50. The central issue in this proceeding is whether or not the Settlement Agreement has vitality.

51. The Settlement Agreement is a proper subject for summary judgment since questions of law are involved in the construction and interpretation of its terms. [Mullen v. Tucker, (1987 Ind. App.), 510 N.E.2d 711.]

52. As set forth in Finding 27, Paragraph 2 of the Settlement Agreement states that "Prudential does not intend to affect the permanent water supply available to the Plaintiffs by mining the water resource in Newton and Jasper Counties." The Settlement Agreement is then conditioned upon Prudential complying with all orders of the Department which curtail irrigation to prevent mining.

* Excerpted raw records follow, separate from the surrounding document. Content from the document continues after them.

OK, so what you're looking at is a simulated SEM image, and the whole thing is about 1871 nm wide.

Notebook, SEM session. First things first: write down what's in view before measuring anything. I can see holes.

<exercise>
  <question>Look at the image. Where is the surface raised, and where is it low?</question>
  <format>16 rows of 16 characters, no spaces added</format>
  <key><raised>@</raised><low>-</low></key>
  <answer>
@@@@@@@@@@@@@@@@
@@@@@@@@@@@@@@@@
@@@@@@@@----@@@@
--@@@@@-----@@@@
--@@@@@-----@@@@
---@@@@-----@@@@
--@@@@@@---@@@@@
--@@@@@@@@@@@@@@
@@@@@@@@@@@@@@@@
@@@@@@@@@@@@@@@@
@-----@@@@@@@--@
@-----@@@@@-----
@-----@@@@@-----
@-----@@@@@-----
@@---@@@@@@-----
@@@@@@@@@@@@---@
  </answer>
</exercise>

53. The pronouncement of Prudential's intention not to mine expressed, at most, a subjective mental state which was immediate to execution of the Settlement Agreement. If the pronouncement was capable of breach, the breach must be established by some objective showing that on September 16, 1985, Prudential intended to mine the water resource in Newton and Jasper Counties. No evidence is presented which supports that proposition.

54. More properly, Paragraph 2 must be read as a whole and in context. Prudential did not promise not to mine. Prudential promised to comply with all orders of the Department which would curtail mining.

55. Orders issued by the Department under the ground water emergency chapter are not fashioned upon a determination that mining has occurred; nor does the definition of "to mine" used in the Settlement Agreement have application in the ground water emergency chapter.

56. The evidence is, however, unrefuted that Prudential has complied with all orders by the Department which curtail its irrigation. [Kuss Deposition, page 28; Deposition of Mark Basch taken on February 28, 1989, page 12.]

57. Prudential has not breached the terms of Paragraph 2 of the Settlement Agreement.

58. As provided in Finding 28, Paragraph 9 provides that Kuss and the other Plaintiffs in the civil action did "remise, release and forever discharge Prudential... from all liabilities, claims and causes of action for all damages to date and for all damages which may be hereinafter incurred as a result of Prudential's well siting, water pumping and irrigation operations to date as well as Prudential's future water pumping and irrigation operations.

59. The Settlement Agreement covers future damages and acknowledged that Prudential might continue irrigation.

60. The Settlement Agreement has application to claims arising subsequent to its execution.

61. The Settlement Agreement constitutes an affirmative defense in favor of Prudential and against Kuss releasing Prudential from liability under IC 13-2-2.5-10(b)(2) and IC 13-22.5-10(b)(3).

62. A genuine issue as to a material fact does not exist in this proceeding. As a consequence of the Settlement Agreement, Prudential is entitled to a judgment in its favor as a matter of law.